The `groupby()` function with a summary function like `count()` returns an indexed pandas dataframe. 

_`pandas`_ uses a similar structure like **SQL** for aggregating data. Here's an analogous SQL query:

`CREATE TABLE order_counts as`

`SELECT order_purchase_date, count(order_id)`

`FROM orders`

`GROUP BY order_purchase_date;`

*Checkout [pandasql](https://pypi.org/project/pandasql/).*

Plot the daily order volume.

In [None]:
# set style
sns.set(style='darkgrid')

# adjust the plot size
plt.figure(figsize=[15, 6])

# line plot
sns.lineplot()

# assign axis labels
plt.ylabel('Number of Orders', fontsize=14)
plt.xlabel('Order Purchase Date', fontsize=14);

Some of the recent data seem to be missing or incomplete. Let's take a closer look.

In [None]:
import matplotlib.dates as mdates

# set style
sns.set(style='darkgrid')

# adjust the plot size
fig, ax = plt.subplots(figsize=[15, 6])

# line plot
sns.lineplot(x=order_counts.index, 
             y=order_counts.values, 
             marker='s', 
             color='royalblue')

# assign axis labels
plt.ylabel('Number of Orders', fontsize=14)
plt.xlabel('Order Purchase Date', fontsize=14)

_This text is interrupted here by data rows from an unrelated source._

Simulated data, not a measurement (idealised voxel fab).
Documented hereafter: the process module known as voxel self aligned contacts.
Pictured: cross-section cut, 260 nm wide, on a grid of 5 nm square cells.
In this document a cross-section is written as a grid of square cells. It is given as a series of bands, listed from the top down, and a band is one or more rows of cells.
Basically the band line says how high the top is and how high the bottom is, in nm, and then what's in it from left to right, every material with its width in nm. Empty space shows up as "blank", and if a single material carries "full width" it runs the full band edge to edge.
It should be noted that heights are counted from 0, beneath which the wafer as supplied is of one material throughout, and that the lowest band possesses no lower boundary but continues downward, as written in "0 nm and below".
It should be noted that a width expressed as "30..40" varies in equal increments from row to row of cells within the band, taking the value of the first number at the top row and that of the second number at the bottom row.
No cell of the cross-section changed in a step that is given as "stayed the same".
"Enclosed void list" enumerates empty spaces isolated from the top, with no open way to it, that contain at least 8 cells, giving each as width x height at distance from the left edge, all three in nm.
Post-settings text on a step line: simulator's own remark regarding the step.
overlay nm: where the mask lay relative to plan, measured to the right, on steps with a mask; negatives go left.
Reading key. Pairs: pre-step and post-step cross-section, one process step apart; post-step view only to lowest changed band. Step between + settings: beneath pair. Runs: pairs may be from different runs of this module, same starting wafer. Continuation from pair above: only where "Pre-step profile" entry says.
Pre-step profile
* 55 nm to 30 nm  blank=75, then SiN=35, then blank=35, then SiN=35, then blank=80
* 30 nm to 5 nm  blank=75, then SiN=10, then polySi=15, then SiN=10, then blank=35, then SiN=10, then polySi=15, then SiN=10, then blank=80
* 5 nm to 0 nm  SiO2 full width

ax.xaxis.set_major_formatter(mdates.DateFormatter('%m-%d-%y'));

It appears that perhaps 8/22 is the most recent day with complete data. We should discard the data after that date.

In [None]:
# size of the dataset before applying the date filter
print(orders.shape)

In [None]:
from datetime import date

max_date = 

# apply the date filter
orders = 

In [None]:
# size of the dataset after applying the date filter
print(orders.shape)

In [None]:
# check


[Doveryay, no proveryay: Trust, but verify.](https://en.wikipedia.org/wiki/Trust,_but_verify)

There's a huge spike in the number of orders sometime around November/December 2017. Let's identify that specific day.

In [None]:
# find the date associated with the maximum daily order volume



In [None]:
# let's check the order_status for these orders



In [None]:
# let's take a look at the order hour (hour of day) for these orders



In [None]:
# let's plot it



This type of finding would be a good opportunity to talk with the stakeholders to find out the reason(s) behind this anomaly/spike. Here are some potential reasons for this spike: a big one-day sale event (Thanksgiving), big product launch, platform launch (e.g., a new marketplace) on that day.

### Is there a monthly seasonality in the order volumes?

In [None]:
# extract year from the order date

orders['order_year'] = 

orders['order_year'].value_counts()

Note: `value_counts()` sorts the results by using the counts in a descending order.

In [None]:
# extract month from the order date

orders['order_month'] = 

orders['order_month'].value_counts()

In [None]:
# group by year and month to get the number of orders for each combination



In [None]:
# reset index to make it a single-index (instead of multi-index) data frame



In [None]:
# save the groupby results in a data frame

order_counts_by_month = 

In [None]:
# plot the order volumes by year and month

sns.set(style='darkgrid')

plt.figure(figsize=[12, 9])

sns.lineplot()

plt.ylabel('Number of Orders', fontsize=14)
plt.xlabel('Order Purchase Date', fontsize=14);

The data from 2018 in incomplete (available until August), and only three months' worth of data is available from 2017. But based on the available data, there doesn't appear to be any strong seasonality effect over months. 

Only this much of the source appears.